Everything simple is false. Everything complex is unusable
So said Ambroise-Paul-Toussaint-Jules Valéry. The British statistician George Box, who said "All models are wrong, some are useful", was making the same point.
This is the first of two posts setting out some concepts. These concepts are applicable to whatever business you are in and wherever you are in terms of your data governance maturity. Data governance maturity is something we'll dive into at a later date.
Whatever we do in data governance, it needs to be economic, efficient and effective.
At the earliest stages of this process, it's important to consider scope and agree a terms of reference. Not doing this will limit success. Try to avoid the common mistake of overlooking what you should be doing in the rush to get to how you should do it.
For almost all data governance initiatives, it's important to partition the work. Doing this will allow you to prioritise what work you do first as well as 'maximising the volume of work not done'. It will also help with stakeholder engagement and enable communication in terms of benefits and capabilities.
However you eventually do partition the work, you should keep the following model in mind.
Sensitive data is data which needs safeguarding as it will damage the interests of the business if it should fall into the wrong hands. It has associated costs, risks and a corresponding value.
Redundant data is data which has no further value to the business. It has associated costs and risks but no corresponding value.
Other data is data which doesn't have a particular risk attached to it. It has associated costs and a corresponding value.

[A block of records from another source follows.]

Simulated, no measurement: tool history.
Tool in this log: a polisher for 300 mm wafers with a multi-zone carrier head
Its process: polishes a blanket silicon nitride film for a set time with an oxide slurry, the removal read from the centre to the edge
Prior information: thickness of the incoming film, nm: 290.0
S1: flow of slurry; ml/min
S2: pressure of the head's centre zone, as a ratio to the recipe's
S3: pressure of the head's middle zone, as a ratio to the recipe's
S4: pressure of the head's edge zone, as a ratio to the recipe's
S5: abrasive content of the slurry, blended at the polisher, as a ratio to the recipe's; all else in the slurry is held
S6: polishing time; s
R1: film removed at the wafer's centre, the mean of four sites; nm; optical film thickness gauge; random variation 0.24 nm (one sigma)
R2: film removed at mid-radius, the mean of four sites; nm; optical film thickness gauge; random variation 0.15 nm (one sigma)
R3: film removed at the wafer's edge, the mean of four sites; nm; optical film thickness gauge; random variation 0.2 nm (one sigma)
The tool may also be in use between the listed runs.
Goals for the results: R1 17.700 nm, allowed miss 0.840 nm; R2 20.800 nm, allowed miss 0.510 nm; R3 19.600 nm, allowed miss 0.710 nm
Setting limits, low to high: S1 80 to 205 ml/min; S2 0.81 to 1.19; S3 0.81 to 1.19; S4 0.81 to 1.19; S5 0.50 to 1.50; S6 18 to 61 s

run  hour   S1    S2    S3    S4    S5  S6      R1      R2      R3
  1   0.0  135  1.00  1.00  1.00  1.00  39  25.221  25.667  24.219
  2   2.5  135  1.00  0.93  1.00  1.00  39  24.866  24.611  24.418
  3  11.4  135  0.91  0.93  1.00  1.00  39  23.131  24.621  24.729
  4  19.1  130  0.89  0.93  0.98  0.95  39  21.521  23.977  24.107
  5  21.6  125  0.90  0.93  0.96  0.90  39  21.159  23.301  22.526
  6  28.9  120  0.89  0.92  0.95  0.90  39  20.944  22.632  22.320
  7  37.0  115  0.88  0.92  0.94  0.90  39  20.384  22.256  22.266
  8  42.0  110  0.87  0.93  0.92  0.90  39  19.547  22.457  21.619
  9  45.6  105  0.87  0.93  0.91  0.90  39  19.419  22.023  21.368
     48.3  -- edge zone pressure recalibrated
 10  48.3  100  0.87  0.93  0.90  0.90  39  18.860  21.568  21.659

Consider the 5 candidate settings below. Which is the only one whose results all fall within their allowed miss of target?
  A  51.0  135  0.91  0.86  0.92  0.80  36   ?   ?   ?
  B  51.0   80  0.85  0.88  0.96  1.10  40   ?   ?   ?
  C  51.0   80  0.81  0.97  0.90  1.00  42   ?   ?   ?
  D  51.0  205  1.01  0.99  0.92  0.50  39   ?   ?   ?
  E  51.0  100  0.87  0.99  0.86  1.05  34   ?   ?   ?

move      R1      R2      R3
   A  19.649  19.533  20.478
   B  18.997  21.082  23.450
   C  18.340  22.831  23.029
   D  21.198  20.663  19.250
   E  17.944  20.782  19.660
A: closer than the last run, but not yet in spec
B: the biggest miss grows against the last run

An important characteristic of this model is that it focuses on what the data is not where it is or what format it is in. That's a theme we'll be revisiting regularly. Another characteristic of this model is that it is simple. We've put an abstraction layer between us and our data governance objectives. This makes it a lot easier to engage stakeholders.
In the next post, I'll build on what is set out here and provide a simple model comprising inputs, processes and outputs which will address pretty much all data governance workloads.
Talking points:
- If the model above isn't complete - what's missing and why does it matter?
- Do you see benefit in focusing on data based on what it is, not where it is? Conversely, do you see problems in focusing on where the data is stored rather than what the data is?
- How important is stakeholder engagement in your data governance project? Why?
- What does 'maximising the volume of work not done' mean to you?